In a democracy such as ours, public approval is required for purchasing half the world’s armaments.  A third leg of the MIC is academia, as indispensable to our modern warfare as flints were to the patriots.  It is these institutions, the universities and think tanks, which create the legitimacy for the policies underlying our military posture.

When Ike warned his nation of the threat to our way of life from the MIC, he was speaking of the lessons learned in the post WWII cold-war era.  It is from that era that we can trace the emergence of a permanent wartime economy and its necessary corollary, the inflated academy.  When our government accepted world leadership, thinkers and policy wonks were encouraged to believe that they were acting appropriately when they drew up plans in their offices or classrooms delineating a reality for millions overseas.  Gone were the days of traditional reluctance to become involved in “foreign entanglements,” and the old adage “good fences make good neighbors” went the way of the wise admonition to mind your own business.

When the national debate on the Iraq occupation was still front and center, Senator Biden was getting some attention for the plan he borrowed from Leslie Gelb.  This “soft-partition” plan got some ink, and there was a “Sense of the Senate” vote taken endorsing its primary thrust.  The plan found additional support among some scholars and in the Washington think tank community.  On one occasion, a lengthy document was presented to the public explaining in great detail how the partition could be implemented.  During the unveiling, the authors explained the mechanisms involved, the feasibility and desirability of the plan, and estimated it had a good chance of success.

The plan was a block-by-block reorganization of Iraqi society involving the forced relocation of millions.

Both the young authors were clean cut and well spoken.  They made a convincing presentation.  Afterwards, they graciously answered questions from an appreciative audience.

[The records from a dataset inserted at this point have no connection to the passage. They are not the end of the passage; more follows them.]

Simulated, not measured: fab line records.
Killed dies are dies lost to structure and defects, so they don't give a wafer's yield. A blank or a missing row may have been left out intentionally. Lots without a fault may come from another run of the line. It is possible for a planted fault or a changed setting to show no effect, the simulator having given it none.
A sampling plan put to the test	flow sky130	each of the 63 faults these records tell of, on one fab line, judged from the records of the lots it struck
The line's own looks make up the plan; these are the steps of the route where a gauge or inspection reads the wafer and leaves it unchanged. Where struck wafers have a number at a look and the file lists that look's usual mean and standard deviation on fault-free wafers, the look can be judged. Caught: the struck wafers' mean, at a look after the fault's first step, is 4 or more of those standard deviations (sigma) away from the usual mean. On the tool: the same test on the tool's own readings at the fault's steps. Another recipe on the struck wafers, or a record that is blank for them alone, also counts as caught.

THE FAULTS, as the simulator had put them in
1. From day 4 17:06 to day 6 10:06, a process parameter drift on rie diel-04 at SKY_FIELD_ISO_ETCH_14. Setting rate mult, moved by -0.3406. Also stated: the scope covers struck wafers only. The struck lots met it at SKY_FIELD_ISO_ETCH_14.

Nobody asked by what right these nice boys presumed to draw up these plans.

Some weeks later, another well spoken youngster appeared for half an hour on the Charley Rose Show.  Her name was Megan O’Sullivan, and she had just graduated to academia after six years of service to the Bush administration.  When she left, she was Deputy National Security Adviser.  She was the senior director for Iraq.  Like the decent and earnest young men in Washington, she was well dressed, well groomed, well spoken and confident.

Because Charley Rose is one of the best informed of our TV hosts, and perhaps because Ms. O’Sullivan was not quite the diplomatic luminary we are accustomed to finding at “the table,” Mr. Rose pressed his guest more than usual.  His attitude was “what went wrong?"  Her attitude was “don’t be too quick to judge.”  She admonished him that one could not know if one had “paid” too much until the final costs were known, and only then could we see what we had gotten for our money.  He politely brushed aside this stall, and insisted on some explanation for what was plainly a situation no one in his or her right mind could have intended.

At this insistence, she conceded some peripheral points.  She described the situation as “a work in progress”, adding that during her six-year involvement, she had “learned a lot about this part of the world.”  Without conceding failure, and with some aplomb, she casually touched on some “misjudgments” and pointed to “bad implementation” of being “out of synch” and being caught off guard by problems she “didn’t anticipate.”

If we were talking about an artist learning how to paint, a young teacher in a tough classroom, or a geologist trying to figure out how to extract oil from shale, this type of explanation would be appropriate.

Help Wanted: To plan invasion of Mesopotamia and assist in Nation Building.  No experience necessary.  Academic credits will be considered.  Must be politically correct.

There are no qualifications for her job because it has never been done before.  There are no mentors, no blueprints, no standards, and no resumes for an undertaking without precedent.  If this war had been forced on us, as wars often are, we would have had no choice but to make it up as we went along.

How do we explain the willingness to “wing it” when we are fighting a war of choice?  In particular, how do we explain how that segment of our society that should have been relied upon to bring rigid intellectual standards of analysis and scholarship to bear, to have reference to a scientific method, could have voluntarily and enthusiastically embarked upon on an adventure without data, without any basis to predict success, when the consequences of error could only be of the gravest possible type?

Ms. O’Sullivan, herself, framed the problem perfectly when she summed up by saying, “Its all about making decisions with incomplete information, and not enough time.”

It is this acceptance of a hysterical imperative that best explains the role of an inflated academy in the MIC.  To be seduced by power includes accepting that we have no choice and that we must act.  In this intoxicated state we take on responsibilities for which no one is qualified.  There can be no rational expectation of success.  Indeed, the fatal consequences predicted by experience and true scholarship are subsumed.